Edit: I elaborated the question regarding prefix . Whenever I run sklearn.fit() , two files with same name sagemaker-scikit-learn-xyz-000 are getting created in my S3 bucket. One created inside my <bucket>/<prefix>/output_data_dir/sagemaker-scikit-learn-xyz-000/debug-output/training_job_end.ts and other file is created in <bucket>/sagemaker-scikit-learn-xyz-000/source/sourcedir.tar.gz . Why is the second file not created inside my <prefix> like the first one? What is contained in sourcedir.tar.gz file?

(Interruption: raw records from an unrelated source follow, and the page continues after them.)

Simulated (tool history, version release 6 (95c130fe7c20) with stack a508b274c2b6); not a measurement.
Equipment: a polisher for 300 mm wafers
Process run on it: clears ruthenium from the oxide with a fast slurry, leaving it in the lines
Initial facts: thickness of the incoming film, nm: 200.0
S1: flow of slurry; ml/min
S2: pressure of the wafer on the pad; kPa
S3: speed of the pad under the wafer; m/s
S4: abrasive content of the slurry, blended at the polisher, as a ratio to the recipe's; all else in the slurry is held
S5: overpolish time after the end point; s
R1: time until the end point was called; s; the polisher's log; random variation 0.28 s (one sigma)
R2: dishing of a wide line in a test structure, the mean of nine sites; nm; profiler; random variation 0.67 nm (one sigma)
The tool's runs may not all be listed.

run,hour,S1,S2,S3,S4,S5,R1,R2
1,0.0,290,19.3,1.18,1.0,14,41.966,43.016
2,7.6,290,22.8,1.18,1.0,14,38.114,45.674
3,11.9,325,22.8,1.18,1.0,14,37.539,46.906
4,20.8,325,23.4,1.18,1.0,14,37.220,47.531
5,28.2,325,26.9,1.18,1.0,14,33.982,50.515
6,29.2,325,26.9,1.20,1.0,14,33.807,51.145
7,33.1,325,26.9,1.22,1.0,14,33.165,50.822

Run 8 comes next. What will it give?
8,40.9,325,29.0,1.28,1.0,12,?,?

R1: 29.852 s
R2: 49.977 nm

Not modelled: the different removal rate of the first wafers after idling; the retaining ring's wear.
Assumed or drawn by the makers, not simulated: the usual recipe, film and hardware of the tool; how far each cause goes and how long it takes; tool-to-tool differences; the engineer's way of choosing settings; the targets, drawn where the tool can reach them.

I am not sure if your model is really stored, if you can't find it in S3. While you define a function with the call of joblib.dump in your entry point script, I am having the call at the end of the main. For example:

# persist model
path = os.path.join(args.model_dir, "model.joblib")
joblib.dump(myestimator, path)
print('model persisted at ' + path)

Then the file can be found in ..\\output\\model.tar.gz just as in your other cases. In order to double-check that is created you maybe want to have a print statement that can be found in the protocol of the training.

You must dump the model as the last step of your training code. Currently you are doing it in the wrong place, as model_fn goal is to load the model for inference, not for training.

  1. Add the dump after training:

     lr = LogisticRegression(solver=solver).fit(X, y) lr = joblib.dump(lr, args.model_dir)
  2. Change model_fn() to load the model instead of dumping it.

See more here .

This post here explains it well: https://towardsdatascience.com/deploying-a-pre-trained-sklearn-model-on-amazon-sagemaker-826a2b5ac0b6

In short, the tar.gz gets created by tar-gz-ing the model.joblib binary which was first created joblib.dump. To quote the article:

#Build tar file with model data + inference code
bashCommand = "tar -cvpzf model.tar.gz model.joblib inference.py"
process = subprocess.Popen(bashCommand.split(), stdout=subprocess.PIPE)
output, error = process.communicate()

The inference.py is probably optional.